The journals of Monday announced that the "Dartmouth" had anchored off Long Wharf, and that other ships with the poisonous herb might soon be here. They also contained a call for a public meeting, as announced in the following handbill, already printed and distributed throughout the town:

    "Friends! Brethren! Countrymen! That worst of plagues, the detested tea, shipped for this port by the East India Company, is now arrived in this harbor; the hour of destruction or manly opposition to the machinations of tyranny stares you in the face; every friend to his country, to himself, and posterity, is now called upon to meet at Faneuil Hall, at nine o'clock this day, (at which time the bells will ring,) to make a united and successful resistance to this last, worst and most destructive measure of administration.

    Boston, November 29, 1773."

[Illustration: Signature, Jon Williams]

At nine o'clock the bells were rung, and the people, to the number of at least five thousand, thronged in and around Faneuil Hall. This edifice, then about half as large as now, was entirely inadequate to hold the concourse that had gathered there. Jonathan Williams,[11] a citizen of character and wealth, was chosen moderator. The selectmen were John Scollay, John Hancock, Timothy Newell, Thomas Newhall, Samuel Austin, Oliver Wendell,[12] and John Pitts. The patriotic and efficient town clerk, William Cooper,[13] was also present. Samuel Adams, Dr. Warren, Hancock, Dr. Young and Molineux took the lead in the debate. The resolution offered by Adams, "that the tea should not be landed; that it should be sent back in the same bottom to the place whence it came, at all events, and that no duty should be paid on it," was unanimously adopted. On hearing of this vote the consignees withdrew to Castle William. For the better accommodation of the people, the meeting then adjourned to the Old South Meeting House.

The speeches made at the Old South have not been preserved. Some were violent, others were calm, advising the people by all means to abstain from violence, but the men in whom they placed confidence were unanimous upon the question of sending back the tea. Dr. Young held that the only way to get rid of it was to throw it overboard. Here we find the first suggestion of its ultimate fate. Both Whigs and Tories united in the action of the meeting. To give the consignees time to make the expected proposals, the meeting adjourned till three o'clock.

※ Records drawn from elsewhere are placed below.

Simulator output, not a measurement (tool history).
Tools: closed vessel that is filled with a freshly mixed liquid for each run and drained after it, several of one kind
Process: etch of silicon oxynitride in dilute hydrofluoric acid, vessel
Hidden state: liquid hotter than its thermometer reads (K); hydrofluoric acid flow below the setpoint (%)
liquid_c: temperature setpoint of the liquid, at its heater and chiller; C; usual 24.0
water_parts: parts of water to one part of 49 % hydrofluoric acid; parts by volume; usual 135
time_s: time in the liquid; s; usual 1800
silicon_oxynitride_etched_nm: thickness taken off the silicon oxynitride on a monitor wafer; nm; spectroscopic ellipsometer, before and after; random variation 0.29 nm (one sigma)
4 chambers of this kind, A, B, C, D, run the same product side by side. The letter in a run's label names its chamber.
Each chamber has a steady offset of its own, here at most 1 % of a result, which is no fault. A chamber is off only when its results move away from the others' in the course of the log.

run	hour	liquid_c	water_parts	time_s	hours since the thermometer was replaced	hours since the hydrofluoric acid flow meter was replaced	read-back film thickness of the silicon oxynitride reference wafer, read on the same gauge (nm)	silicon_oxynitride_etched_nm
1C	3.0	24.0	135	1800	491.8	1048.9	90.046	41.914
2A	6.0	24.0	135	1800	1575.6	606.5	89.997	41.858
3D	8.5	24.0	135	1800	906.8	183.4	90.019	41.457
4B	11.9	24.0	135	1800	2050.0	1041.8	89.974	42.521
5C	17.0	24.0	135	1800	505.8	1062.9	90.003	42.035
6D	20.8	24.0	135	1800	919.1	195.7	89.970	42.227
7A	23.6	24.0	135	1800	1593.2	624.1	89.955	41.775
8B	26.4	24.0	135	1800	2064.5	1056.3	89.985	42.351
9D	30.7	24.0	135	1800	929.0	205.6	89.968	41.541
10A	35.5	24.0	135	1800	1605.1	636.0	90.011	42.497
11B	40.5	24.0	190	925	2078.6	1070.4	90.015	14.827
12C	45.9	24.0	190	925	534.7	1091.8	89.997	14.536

Of this assembly Hutchinson says: "Although it consisted principally of the lower ranks of the people, and even journeymen tradesmen were brought to increase the number, and the rabble were not excluded, yet there were divers gentlemen of good fortune among them." With regard to the speeches he observes: "Nothing can be more inflammatory than those made on this occasion; Adams was never in greater glory." And of the consignees he says: "They apprehended they should be seized, and may be, tarred and feathered and carted,--an American torture,--in order to compel them to a compliance. The friends of old Mr. Clarke, whose constitution being hurt by the repeated attacks made upon him, retired into the country, pressed his sons and the other consignees to a full compliance."

A visitor from Rhode Island who attended the meeting, speaking of its regular and sensible conduct, said he should have thought himself rather in the British senate than in the promiscuous assembly of the people of a remote colony.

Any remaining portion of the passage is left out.